Take the etch parts fret and paint with metal primer, then paint the embossed side matt white. When dry, separate the porthole covers from the fret then glue them into the portholes along the starboard side, with the white sides facing in.

Remove one of the shoulder pads from the parts fret from stage 53. Assemble and paint the cannon received in this stage then glue the shoulder pad to it.

Retrieve the etch parts frets supplied with stages 103 and 107. Separate the curved stairs from the frets and remove any burrs. Bend the curved section so that they will fit from the main deck to the deck of the aft superstructure. Bend the three stanchions so that they are vertical. Paint both stairs with metal primer, then apply a coat of brown paint to the stairs, leaving the stanchions unpainted. Glue the stairs to the sides of the aft superstructure. Now prepare two lengths of 0.5mm thread or brass wire to fit between the stanchions and glue them into place. Paint the rails brass.

Drill seven 0.75mm holes along the gunwales, either side of the mizzenmast, 6mm apart, starting in line with the forward edge of the mizzen mast. Test-fit an eyebolt into each of the holes and cut the shanks so that only the eyes are visible. Glue the eyebolts into place.

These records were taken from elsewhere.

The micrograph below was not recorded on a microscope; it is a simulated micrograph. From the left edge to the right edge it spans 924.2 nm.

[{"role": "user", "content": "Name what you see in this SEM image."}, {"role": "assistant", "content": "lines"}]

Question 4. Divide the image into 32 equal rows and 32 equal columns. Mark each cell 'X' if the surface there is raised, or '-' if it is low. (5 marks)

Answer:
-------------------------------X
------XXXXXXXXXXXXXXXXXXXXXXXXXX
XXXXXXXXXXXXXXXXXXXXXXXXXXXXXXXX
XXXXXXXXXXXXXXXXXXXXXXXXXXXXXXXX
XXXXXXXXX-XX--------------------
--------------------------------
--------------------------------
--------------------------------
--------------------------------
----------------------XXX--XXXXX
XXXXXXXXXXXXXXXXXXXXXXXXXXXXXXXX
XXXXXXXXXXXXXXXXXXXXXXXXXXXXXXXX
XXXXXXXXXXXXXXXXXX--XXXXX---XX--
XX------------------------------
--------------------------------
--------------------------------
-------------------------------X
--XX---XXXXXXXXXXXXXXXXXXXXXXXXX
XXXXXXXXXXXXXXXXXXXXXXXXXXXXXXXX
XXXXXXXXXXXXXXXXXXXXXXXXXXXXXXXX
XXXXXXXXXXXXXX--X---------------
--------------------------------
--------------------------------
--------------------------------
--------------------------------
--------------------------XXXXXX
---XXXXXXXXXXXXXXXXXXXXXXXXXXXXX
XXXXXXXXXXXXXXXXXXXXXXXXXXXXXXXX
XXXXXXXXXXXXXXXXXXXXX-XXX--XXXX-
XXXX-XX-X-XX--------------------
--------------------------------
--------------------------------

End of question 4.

Cut lengths of 0.5mm thread. The lengths should be long enough so that they can be tied around the mast and eyebolts in the gunwales. Tie a length around the mast, above the blocks and fix with a little glue. Now tie the free ens of the lengths to the first eyebolt (from the bow). The line should be taut without pulling the mast. Fix the knot with some glue and cut off the excess. Tie off the other side in the same way. Continue the same process to add another three shrouds either side. Leave the last three eyebolts on each side free.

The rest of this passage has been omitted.